YourClassical

George: An Appreciation - An Essay by Bill Morelock

George Gershwin
George Gershwin
Courtesy of the Artist

Last week I filled in for Fred Child on Performance Today for a few days. One day the show featured George Gershwin's Concerto in F, played by a Quebecois pianist named Alain Lefevre.

I always experience a pleasant flashback at hearing the concerto. It was early in college, and I was going about my four-year business of not preparing myself for the job market with a course load heavy on the humanities and lit. My head was already full of Americana — the textual Newsreels of John Dos Passos, the unregulated word-volcanoes of Thomas Wolfe, Fitzgerald's pop-savvy flappers. One afternoon I ducked into the listening room of the university library for no particular reason, maybe just to balance out the senses a little bit.

I was aware of Gershwin, but little more. Snippets of the Rhapsody in Blue might filter into your awareness through various media even if you weren't paying attention. So browsing, I picked up a two-LP set of the Philadelphia Orchestra under Eugene Ormandy that included the tasty Gershwin basics: the Rhapsody, the Symphonic Picture of Porgy and Bess, and the Concerto in F with Philippe Entremont at the piano. I put on the headphones and laid the needle on the concerto.

These sounds were of the city. The bass line was concrete. The furious opening did a flyover of Manhattan — traffic, jazz clubs, skyscrapers (even before the Chrysler and Empire State Buildings). The lyrical slow movement landed you on a rooftop somewhere, alone with your thoughts for a few precious moments before you plunged into the tumult of Life again.
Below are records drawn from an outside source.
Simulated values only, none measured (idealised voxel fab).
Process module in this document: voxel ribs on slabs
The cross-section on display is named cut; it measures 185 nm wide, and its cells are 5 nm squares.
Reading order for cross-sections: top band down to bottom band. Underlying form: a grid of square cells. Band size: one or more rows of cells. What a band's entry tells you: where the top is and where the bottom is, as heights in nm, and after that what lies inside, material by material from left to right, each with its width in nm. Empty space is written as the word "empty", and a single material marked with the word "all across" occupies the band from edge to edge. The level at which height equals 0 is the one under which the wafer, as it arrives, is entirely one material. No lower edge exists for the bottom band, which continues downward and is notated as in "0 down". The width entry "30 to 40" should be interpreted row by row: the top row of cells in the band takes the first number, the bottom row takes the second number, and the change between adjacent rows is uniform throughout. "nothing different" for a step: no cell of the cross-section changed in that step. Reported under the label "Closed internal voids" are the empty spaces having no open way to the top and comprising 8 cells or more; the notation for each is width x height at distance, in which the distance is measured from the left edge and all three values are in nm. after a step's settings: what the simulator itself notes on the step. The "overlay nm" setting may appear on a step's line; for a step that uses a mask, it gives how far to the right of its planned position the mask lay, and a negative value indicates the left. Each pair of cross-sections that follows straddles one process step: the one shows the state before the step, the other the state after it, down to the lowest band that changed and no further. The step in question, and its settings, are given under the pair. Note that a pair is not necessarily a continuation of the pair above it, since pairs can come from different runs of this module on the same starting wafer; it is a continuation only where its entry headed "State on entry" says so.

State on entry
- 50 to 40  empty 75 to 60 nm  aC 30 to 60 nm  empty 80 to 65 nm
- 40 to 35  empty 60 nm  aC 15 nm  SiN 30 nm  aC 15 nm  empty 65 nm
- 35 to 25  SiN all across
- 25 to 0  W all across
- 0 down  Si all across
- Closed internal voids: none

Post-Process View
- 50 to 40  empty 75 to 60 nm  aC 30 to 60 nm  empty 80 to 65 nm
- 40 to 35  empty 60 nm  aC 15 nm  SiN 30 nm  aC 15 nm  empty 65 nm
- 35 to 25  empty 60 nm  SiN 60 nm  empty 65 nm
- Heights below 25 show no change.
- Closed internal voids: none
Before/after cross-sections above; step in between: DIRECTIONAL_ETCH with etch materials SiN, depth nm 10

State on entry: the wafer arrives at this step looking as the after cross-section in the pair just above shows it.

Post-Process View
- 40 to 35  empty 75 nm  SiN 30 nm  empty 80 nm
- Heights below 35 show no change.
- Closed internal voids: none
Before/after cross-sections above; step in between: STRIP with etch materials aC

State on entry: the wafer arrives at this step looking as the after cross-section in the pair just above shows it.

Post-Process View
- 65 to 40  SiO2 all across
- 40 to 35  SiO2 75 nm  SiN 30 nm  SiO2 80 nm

I took that ride over and over.

Coupled with the novels of the era, this was like making my own movie, a few years before Woody Allen was using Gershwin as his soundtrack for every other film.

My predisposition towards this music also had to do with a fascination for the sports stars of the day. My grandfather, born in 1900, was an athlete and coach, and introduced me to the 1920's via his newspaper clippings. His relatively minor exploits shared a Seattle sports page with what Ruth and Dempsey, Bill Tilden and Bobby Jones were doing on a vaster stage. And not that he cared much, but my grandfather was also a contemporary of Hemingway and Copland and Wolfe, and Gershwin. But I cared, very much, and was putting pieces together that influence the way I listen to and enjoy the Concerto in F. and all the rest today. Photos of my grandfather in his tennis whites, circa 1924, somehow granted me a connection to Jones at St. Andrews or the great lawn of Jay Gatsby's house.

Time has dimmed our memory of just how bright a star Gershwin was in a crowded artistic and athletic nebula. In the twenties, of all the giants in the Golden Age of Sports, none of them were photographed more than Gershwin. He was handsome as Douglas Fairbanks, with his slick-backed hair and enigmatic half-smile. Brought up on the streets of New York, relatively untutored in classical techniques, his fame came from the tunes that everyone knew by heart — his home-made orchestrations came from hastily borrowed books. And for anyone fascinated with the 1920's the Concerto in F still stands as a universal soundtrack, for a Yankees game, for a speakeasy, for a Fitzgerald novel. Take your pick, add your own.

And of course that goes for this music in general. Everyone has a set of experiences, associations, that are personal and indelible. Hold on to them. They'll always trump, for sheer meaning and joy, whatever truths a presenter, with the best intentions, tells you.